New issues of the journals of the Estonian Academy Publishers are available

Brief reviews of the journals:

The present issue of Oil Shale features the article „Comparison of the ecotoxic properties of oil shale industry by-products to those of coal ash“ by authors from Tallinn University of Technology. The article presents research on the hazardous properties of solid waste generated in the Estonian oil shale industry in the light of the requirements of European directives. The properties of the resulting ash streams were analysed and the results obtained were compared with those for coal in order to comply with common practice. It was established that the studied oil shale ash samples had a very similar composition and properties to coal and, as a result of a larger survey, oil shale ash and other oil shale heat treatment residues have not been classified as hazardous waste in Estonia from the beginning of 2020, thus initiating policy changes that affect most economic sectors.

We definitely recommend reading also the other articles of this issue. The article „The effect of pyrolysis conditions on the composition of Chinese Jimsar shale oil using FT-IR, 1H-NMR and 13C-NMR techniques“ shows the results of how the functional groups and structural parameters of shale oil obtained during pyrolysis depend on the conditions of pyrolysis. In the article „Effect of processing conditions on the improvement of properties and recovering yield of Moroccan oil shale“ the effect of the residual mineral on the yield and composition of the resulting organic fraction is determined.

The recent issue of the Proceedings of the Estonian Academy of Sciences is dedicated to the 100th birthday of Professor Ülo Lepik.

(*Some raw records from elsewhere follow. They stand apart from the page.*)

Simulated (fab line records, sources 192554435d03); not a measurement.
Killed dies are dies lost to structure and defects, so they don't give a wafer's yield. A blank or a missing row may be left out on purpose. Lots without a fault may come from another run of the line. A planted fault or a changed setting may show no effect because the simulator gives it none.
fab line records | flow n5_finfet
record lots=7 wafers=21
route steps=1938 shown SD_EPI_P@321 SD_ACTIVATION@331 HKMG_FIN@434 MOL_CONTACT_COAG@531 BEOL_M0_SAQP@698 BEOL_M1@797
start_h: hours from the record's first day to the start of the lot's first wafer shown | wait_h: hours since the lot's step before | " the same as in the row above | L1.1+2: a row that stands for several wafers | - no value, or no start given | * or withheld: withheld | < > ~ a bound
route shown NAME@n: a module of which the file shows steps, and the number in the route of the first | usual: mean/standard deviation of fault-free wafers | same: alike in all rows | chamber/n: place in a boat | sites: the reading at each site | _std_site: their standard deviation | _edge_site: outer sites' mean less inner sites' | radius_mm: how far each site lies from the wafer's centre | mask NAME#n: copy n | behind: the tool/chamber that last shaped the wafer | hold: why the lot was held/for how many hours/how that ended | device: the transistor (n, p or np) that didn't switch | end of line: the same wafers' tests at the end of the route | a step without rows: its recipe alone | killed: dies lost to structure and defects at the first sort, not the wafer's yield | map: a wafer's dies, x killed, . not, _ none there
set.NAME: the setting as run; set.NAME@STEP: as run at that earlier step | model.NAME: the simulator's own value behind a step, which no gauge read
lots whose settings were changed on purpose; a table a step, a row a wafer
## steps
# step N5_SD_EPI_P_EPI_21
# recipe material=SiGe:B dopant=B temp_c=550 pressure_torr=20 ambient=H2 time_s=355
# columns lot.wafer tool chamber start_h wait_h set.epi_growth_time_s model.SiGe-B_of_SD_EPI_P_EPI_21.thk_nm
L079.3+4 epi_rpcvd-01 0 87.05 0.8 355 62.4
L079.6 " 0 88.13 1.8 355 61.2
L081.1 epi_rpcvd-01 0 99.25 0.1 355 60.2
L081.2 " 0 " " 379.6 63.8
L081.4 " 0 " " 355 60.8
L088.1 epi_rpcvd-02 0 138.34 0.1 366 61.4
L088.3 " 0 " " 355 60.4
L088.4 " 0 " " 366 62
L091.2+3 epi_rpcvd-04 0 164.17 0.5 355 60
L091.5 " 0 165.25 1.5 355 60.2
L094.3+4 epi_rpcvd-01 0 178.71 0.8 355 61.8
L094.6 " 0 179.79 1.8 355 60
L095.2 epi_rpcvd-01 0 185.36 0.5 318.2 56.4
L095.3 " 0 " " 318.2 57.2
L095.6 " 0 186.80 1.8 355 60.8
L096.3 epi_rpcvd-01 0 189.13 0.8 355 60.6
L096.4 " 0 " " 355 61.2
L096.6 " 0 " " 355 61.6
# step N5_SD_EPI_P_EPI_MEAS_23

The thematic issue contains studies in most of the areas where Ülo Lepik was active for a long time with outstanding results. Some papers are devoted to the analysis of vibrations (Sorrenti et al., Lellep and Lenbaum), some to the general problems of mechanics: finding eigenvalues (Maiti and Chakraverty) and solving diffusive inverse problems (Janno et al.), but most of the papers describe the applications of Haar wavelets (Aziz et al., Hein and Jaanuska, Cattani, Mehrparvar et al.).

The March 2022 issue of the Estonian Journal of Earth Sciences contains four papers, one of which is devoted to climatology and the others to bedrock geology and palaeontology.

Ülo Suursaar documents and analyses the all-time record of marine heatwave observed in the Gulf of Finland in summer 2021. The data from the last 50–60 years show a clear warming trend in the Baltic Sea.

Tiiu Märss and Carole J. Burrow review Silurian acanthodian vertebrates and propose neotypes for several species initially described in the 19th century from the Baltic region.

Jaak Nõlvak and co-authors describe a diverse assemblage of chitinozoans (organic-walled microfossils) from the lower Middle Ordovician of the Baldone drill core from central Latvia. The authors record several taxa in Baltica for the first time and introduce four new species of potential biostratigraphic significance.

Dimitri Kaljo and co-authors review the distribution of various fossil groups in the Silurian of the Ohesaare reference drill core to identify the position of the Mid-Ludfordian Carbon Isotope Excursion and associated oceanic and biotic events. It most likely corresponds to a stratigraphic gap in the upper part of the Torgu Formation in the Ohesaare section.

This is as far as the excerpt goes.